Photography and moving image. The exhibition explores the presence of the many different diasporic communities living in Britain today. It takes its title from the 1950s British calypso compilation album and reflects on how our sense of home is shaped by the ever-changing cultural landscape around us.
Photography and moving image
Organised by Iniva and Autograph ABP
London is the Place for Me looks at migration through photography and moving image. Organised by Iniva and Autograph ABP to mark the launch of Rivington Place, it explores the presence of the many different diasporic communities living in Britain today.

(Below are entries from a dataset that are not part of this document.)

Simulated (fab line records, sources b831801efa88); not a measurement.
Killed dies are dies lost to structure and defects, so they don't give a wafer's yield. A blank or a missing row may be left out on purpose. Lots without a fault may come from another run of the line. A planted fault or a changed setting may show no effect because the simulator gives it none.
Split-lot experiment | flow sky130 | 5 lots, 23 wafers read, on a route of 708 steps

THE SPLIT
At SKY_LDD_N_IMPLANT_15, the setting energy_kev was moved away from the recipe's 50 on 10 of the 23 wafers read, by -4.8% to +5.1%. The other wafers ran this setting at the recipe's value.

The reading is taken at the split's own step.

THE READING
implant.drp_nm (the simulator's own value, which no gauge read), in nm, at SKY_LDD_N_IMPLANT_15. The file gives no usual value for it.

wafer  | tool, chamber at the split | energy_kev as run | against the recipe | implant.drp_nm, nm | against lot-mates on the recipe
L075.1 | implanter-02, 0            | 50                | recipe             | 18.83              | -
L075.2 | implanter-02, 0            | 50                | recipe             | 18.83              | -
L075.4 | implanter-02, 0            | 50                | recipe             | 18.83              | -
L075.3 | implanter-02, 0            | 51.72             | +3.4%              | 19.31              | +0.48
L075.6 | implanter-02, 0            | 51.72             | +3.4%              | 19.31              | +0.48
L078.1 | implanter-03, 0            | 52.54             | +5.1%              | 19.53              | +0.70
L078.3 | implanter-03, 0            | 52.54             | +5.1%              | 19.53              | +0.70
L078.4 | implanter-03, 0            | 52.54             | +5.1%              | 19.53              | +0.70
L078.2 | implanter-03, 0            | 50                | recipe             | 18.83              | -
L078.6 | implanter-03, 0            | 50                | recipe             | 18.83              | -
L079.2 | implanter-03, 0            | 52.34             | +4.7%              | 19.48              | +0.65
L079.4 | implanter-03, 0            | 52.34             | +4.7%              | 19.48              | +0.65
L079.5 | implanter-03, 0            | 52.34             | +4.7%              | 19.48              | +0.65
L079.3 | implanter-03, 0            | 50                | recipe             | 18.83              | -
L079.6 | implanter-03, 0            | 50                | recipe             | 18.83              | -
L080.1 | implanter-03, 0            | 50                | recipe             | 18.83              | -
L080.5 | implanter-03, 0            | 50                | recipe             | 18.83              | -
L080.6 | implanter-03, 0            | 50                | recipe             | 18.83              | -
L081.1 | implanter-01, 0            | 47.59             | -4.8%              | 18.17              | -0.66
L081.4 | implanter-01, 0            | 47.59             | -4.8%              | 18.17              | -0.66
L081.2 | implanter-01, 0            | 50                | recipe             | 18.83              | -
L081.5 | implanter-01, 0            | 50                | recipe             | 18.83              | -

London is the Place for Me takes its title from the 1950s British calypso compilation album and reflects on how our sense of home is shaped by the ever-changing cultural landscape around us.
Barclays Project Space:
Dinu Li artist will exhibit a new series of photographs, commissioned by Autograph ABP, featuring people from diverse communities calling home from international phone centres - those small shops/booths that have mushroomed in the UK's major cities. During the Windrush era, making an international call to one's distant motherland was an impossible dream for most migrants. Li's response was to create a set of portraits, entitled Press the * then say Hello, illustrating not only how circumstances have changed for today's diverse communities, but also revealing the interplay between closeness and distance as manifested by each individual caller's body language.
Project Space 2:
The moving image work presented by Iniva in Project Space 2 approaches the title of this exhibition both as a question and an affirmation. Installations of Mona Hatoum's Measures of Distance , Keith Piper's Go West Young Man, and Harold Offeh's Alien at Large all expose the concept of ‘home' as a site continually under construction. Whether London, or Britain, or any place is ‘for us' will necessarily need to be negotiated through dialogues with difference.